In-range detection with lots of entities

Hi,

In the Asteroid Panic-game, @pspeed detects collisions by going through all combinations of entities that have a position and collisionshape. Now, my question is, is this an effecient way of doing it ? In every update-cycle there’s a check for collisions. I guess it can work because its a contained environment, where the amount of combinations wont explode.

Im developing a tower defense/rts game, where we aim to have lots of enemies and lots of towers. To see if a tower has any valid targets, would the most efficient way be to use the GhostControl-framework to keep track of current targets?

I guess it wont be efficient to go through all combinations of tower/enemy as we might have 100 towers and 500 enemies, so 50000 combinations in each cycle. This could then divided across several threads. A more efficient tracking of the enemies (seeing as the towers are static in place) could probably be done (can’t think of any way at the top of my head).

I guess im asking if you have anyone has any pointers as to how you would go about checking for targets when you have many entities to do it with.

Kind regards,
Asser

You won’t get around doing some check. Even bullet cannot perform any magic here… so a ghost control may not be helpful but it would do the work for you.

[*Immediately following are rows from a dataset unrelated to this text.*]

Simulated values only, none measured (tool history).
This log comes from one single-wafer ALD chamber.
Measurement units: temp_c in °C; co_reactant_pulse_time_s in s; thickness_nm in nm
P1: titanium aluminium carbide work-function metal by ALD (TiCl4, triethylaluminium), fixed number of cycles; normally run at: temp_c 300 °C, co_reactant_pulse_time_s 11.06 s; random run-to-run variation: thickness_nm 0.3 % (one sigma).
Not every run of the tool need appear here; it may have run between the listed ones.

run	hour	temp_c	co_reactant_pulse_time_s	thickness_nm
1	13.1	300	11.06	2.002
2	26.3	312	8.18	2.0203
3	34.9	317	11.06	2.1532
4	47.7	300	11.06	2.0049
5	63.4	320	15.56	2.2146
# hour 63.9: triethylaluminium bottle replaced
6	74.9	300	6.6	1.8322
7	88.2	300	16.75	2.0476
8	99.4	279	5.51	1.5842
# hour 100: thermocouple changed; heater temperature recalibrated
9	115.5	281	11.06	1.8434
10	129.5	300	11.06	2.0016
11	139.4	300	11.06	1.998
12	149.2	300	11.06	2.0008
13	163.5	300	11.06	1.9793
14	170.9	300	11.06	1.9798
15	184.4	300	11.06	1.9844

If you are really worried about the processing time for 50000 checks then you could break your world down into zones and only check things in adjacent zones. You could also not perform the checks every frame since it’s the AI making the decision… 60 decisions per second seems excessive. A zone approach may even be smarter than what bullet can do. You also could take advantage of cohesion based on the following facts:
a) enemies that don’t move don’t need a range update
b) enemies that were in range of one tower will probably be in range the next time you check.
c) enemies that are sufficiently close to a tower cannot move out of range in one frame
d) super-advanced, towers that are not in intersecting range of one another mean that an enemy in range of one tower is automatically not in range of the others.

On the other hand, if you are using a data driven design then 50000 checks may not even be so bad. You should test it but it’s just a handful of subtractions and a couple multiplies per check. JME is doing more than this per frame just to render your 600 objects.
if( mobPosition.distanceSquared(towerPosition) < towerRangeSquared )
3 subtractions, 3 multiplies, 2 adds, and a compare.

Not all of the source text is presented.